In Colorado, Gov. Jared Polis signed a bill May 10 making human composting legal, said Swenson, adding that Recompose also led legalization efforts in the state. The law will go into effect 90 days after the legislative session ends, making Colorado the second state allowing human composting as a post-death option, according to an article in The Denver Post.
Swenson said lawmakers in New York, California, Oregon and Delaware are working to pass legislation to legalize human composting in their states. “It is Recompose’s vision to make our process available to everyone who wants it,” said Swenson. “The Colorado legalization and the continued growth of our community and customer base keep us motivated to continue expanding our mission of ecological death care access for all,” she said.
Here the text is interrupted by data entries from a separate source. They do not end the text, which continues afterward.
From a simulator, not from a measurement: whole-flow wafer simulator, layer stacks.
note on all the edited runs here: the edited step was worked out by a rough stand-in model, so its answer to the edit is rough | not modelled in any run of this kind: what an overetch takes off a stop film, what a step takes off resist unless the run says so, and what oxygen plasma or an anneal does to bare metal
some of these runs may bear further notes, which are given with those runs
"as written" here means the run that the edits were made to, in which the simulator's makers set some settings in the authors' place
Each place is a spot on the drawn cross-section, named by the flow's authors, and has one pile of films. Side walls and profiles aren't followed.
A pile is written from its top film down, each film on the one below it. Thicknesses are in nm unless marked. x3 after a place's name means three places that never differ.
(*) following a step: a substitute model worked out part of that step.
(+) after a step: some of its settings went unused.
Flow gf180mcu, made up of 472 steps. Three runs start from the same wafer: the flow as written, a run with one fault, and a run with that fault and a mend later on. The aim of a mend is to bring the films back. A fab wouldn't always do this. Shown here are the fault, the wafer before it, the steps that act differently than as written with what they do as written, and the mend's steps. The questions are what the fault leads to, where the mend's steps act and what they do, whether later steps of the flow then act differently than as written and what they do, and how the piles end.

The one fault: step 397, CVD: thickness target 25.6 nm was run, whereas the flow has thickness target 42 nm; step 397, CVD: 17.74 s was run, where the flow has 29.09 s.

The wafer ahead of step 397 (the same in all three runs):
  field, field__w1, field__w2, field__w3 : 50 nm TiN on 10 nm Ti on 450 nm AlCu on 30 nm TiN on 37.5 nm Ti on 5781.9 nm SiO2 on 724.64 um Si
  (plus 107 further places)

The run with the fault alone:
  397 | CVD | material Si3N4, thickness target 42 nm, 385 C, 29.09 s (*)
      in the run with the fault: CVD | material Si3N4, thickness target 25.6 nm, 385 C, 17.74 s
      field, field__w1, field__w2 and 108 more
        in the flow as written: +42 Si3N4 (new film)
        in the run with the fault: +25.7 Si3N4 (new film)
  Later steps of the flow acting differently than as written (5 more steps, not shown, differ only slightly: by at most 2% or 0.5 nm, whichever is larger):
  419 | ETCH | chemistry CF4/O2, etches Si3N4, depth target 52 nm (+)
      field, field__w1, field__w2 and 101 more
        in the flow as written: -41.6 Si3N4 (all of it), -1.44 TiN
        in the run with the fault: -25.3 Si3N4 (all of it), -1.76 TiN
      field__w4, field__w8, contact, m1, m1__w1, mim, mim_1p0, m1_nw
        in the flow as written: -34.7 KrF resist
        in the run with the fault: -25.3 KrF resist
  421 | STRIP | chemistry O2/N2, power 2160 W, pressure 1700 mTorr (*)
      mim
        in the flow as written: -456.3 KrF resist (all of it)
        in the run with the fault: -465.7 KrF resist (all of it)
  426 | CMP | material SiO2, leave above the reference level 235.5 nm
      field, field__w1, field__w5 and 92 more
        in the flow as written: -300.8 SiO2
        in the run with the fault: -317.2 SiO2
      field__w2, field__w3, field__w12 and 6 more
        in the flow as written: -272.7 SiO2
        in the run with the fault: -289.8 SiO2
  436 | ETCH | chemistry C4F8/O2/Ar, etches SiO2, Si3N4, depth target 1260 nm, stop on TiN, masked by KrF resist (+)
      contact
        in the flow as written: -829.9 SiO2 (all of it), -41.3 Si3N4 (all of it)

“It’s an honor to do this work,” said Swenson. “I feel lucky to be a part of a company that not only has a strong environmental mission, but also brings people peace and comfort.”
At presentations, said Swenson: “People are usually curious about our process and eager to learn. Even if Recompose isn’t right for them, they are often intrigued to learn about the environmental impacts of death care and the options available.”
Little information in Arizona
In the funerary industry as to Arizona officials, human composting is not well known. In Arizona, there are no state laws that restrict the scattering or storage of cremated remains.
But, Mary Clare Lynch, executive director of the Funeral Consumers Alliance of Arizona, urges “consumers to check county and city zoning laws before sprinkling remains.” Lynch had no information about human composting.
Natasha Culbertson, executive director of the Arizona Board of Funeral Directors and Embalmers, said she could not speak about human composted remains possibly sent to an Arizona resident “from another state or whether they could then use them in their garden” because that isn’t the board’s jurisdiction.
“We don’t regulate what a consumer chooses to do with a loved one’s remains; we regulate the professionals and establishments providing the consumer with services,” said Culbertson.
She said human composting “is a very interesting concept that is well worth the board looking into. We are always interested in keeping up with new developments in the industry in order to best protect and provide options for Arizona consumers.”
Heather Pace, executive director of the Arizona Funeral, Cemetery and Cremation Association, said human composting “is such a new area of disposition” that Pace had no information to share and she is “not aware of any legislation surrounding compost remains in Arizona currently, nor have I heard of any forthcoming legislation.”